The morning in Glasgow, the first day of Eid, started as any other. However, when neighbours heard through community message networks that two local men were snatched up for deportation, hundreds of people left their breakfast tables, work Zoom calls, and daily lives to rush down to Kenmure Street to save them by putting their bodies on the line.
It is a remarkable story, which has become a remarkable film, patched together from interviews and phone footage taken by those who participated. It started when a man (who has decided to remain anonymous) saw what was happening, and decided he was going to take action to show his objection to the actions of the home office snatch squad and his solidarity with the two people who were being deported. He knew he would be likely be arrested, but took inspiration from the example of another Glasgow man called Brian Quail who had been arrested over forty times for protest and direction action in suppoort of peace and in opposition to nuclear weapons. Brian died a couple of weeks ago, and although I never me him, I knew him to be a man of deep Christian faith because of shared friends. One of the many moving tributes to Brian after his death can be read here.
The stort of the protest on Kenmore street will live on, beause remarkably, after 8 hours under the van, after a fierce and almost out-of-control stand-off between the local residents and police (19 minibus loads) and after interventions by human rights lawyers, the immigration officials backed down and left. later, both the people who the snatch squad were trying to apprehend and deport were granted asylum and leave to remain. It is one of those all-too-rare instances when people power led to justice and compassion. Hallelujah.
What would you have done? I wonder if I would have been brave enough to even stay on a street lined with police officers in riot gear, let along get under the van.
It is a commonly shared myth that the phrase ‘do not fear’ or similar appears in the Bible 365 times. Whilst this is not true – the actual figure being closer to 100 – there is no doubt that this is a common invocation ascribed to the divine throughout the sweep of the Christian canon. Think of Jesus calming his disciples in the stormy fishing boat, or those meetings after his death, during a time of persecution and state sponsored murder.
Why so many times? After all, the number of verses so many accept as authority for condemnation of same sex relationships amounts to perhaps three?
Could it be that fear is one of the most common ways that power uses to shape others to its bidding? This is true of both secular powers, with their secret police and their tanks, but also of religious powers, who set themselves up as arbiters of eternal damnation or salvation.

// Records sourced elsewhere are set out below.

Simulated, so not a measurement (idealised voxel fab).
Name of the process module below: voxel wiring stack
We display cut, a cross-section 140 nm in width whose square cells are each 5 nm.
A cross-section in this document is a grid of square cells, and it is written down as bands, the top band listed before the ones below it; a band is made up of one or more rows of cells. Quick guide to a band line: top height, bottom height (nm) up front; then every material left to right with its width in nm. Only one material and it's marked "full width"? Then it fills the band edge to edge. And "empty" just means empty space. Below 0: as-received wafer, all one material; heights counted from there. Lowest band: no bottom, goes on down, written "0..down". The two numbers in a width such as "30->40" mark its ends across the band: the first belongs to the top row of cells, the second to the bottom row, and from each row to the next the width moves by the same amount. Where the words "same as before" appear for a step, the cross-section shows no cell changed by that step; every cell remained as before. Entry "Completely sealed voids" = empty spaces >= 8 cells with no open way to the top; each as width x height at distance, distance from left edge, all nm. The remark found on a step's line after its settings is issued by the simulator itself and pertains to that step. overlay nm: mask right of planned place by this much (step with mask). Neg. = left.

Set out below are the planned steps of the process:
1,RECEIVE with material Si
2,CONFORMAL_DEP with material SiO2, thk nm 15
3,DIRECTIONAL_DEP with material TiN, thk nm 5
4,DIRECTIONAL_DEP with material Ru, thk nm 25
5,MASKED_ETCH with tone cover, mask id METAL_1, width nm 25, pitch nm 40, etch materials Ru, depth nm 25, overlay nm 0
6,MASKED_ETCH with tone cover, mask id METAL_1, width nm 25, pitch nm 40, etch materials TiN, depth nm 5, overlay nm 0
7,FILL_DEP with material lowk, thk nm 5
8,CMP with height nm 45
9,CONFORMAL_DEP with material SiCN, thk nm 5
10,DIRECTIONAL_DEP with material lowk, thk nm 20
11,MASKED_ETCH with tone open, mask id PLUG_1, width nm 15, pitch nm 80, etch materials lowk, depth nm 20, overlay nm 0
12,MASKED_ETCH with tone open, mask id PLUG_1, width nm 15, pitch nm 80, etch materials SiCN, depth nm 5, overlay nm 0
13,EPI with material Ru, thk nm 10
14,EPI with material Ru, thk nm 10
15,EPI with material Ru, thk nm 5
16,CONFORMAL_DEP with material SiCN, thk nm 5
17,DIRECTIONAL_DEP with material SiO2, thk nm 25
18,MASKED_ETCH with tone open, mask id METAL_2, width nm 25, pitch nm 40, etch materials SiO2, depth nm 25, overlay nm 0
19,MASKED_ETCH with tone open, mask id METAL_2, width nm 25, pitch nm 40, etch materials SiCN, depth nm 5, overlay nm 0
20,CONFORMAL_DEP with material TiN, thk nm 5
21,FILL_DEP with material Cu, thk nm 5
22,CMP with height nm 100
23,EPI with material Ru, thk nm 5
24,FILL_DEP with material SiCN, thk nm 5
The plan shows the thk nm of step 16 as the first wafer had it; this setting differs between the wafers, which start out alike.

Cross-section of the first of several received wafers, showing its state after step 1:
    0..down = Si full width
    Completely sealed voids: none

If we are to live towards a New Kingdom, based on justice, love and peace, we must also do so with boldness. If love is to be active, not just passive, it will always face opposition from those people or powers who object to the absurdity and generosity of love.
I think of this regularly in relation to the wars we are seeing waged in the middle east. How are they made acceptable if not by convincing people that there are reasons to be afraid? When we are afraid we appear much more willing to compromise our compassion.
What art – what substance of goodness – ever came from fear?
When we feel the shadow of fear, if we take the words of the Bible to heart, our challenge is not to seek places of walled protection, not to close down compassion, not to start a counter-offensive, but rather to once more seek the meaning of love. This feels more important than ever.
We might also learn this from another one of those Sufi poets. This time, Yunus Emre – (1241 – 1321 ce). Yunus’ poetry made a great impact on Turkish culture, but his poetry is hardly known here in the West. The poem below (and our resistence to the gospel of fear and bondage) might suggest this should change.
The drink sent down from Truth, we drank it, glory be to God. And we sailed over the Ocean of Power, glory be to God.
Beyond those hills and oak woods, beyond those vineyards and gardens, we passed in health and joy, glory be to God.
We were dry, but we moistened. We grew wings and became birds, we married one another and flew, glory be to God.
To whatever lands we came, in whatever hearts, in all humanity, we planted the meanings Taptuk taught us, glory be to God.
Come here, let's make peace, let's not be strangers to one another. We have saddled the horse and trained it, glory be to God.
We became a trickle that grew into a river. We took flight and drove into the sea, and then we overflowed, glory be to God.
We became servants at Taptuk's door. Poor Yunus, raw and tasteless, finally got cooked, glory be to God.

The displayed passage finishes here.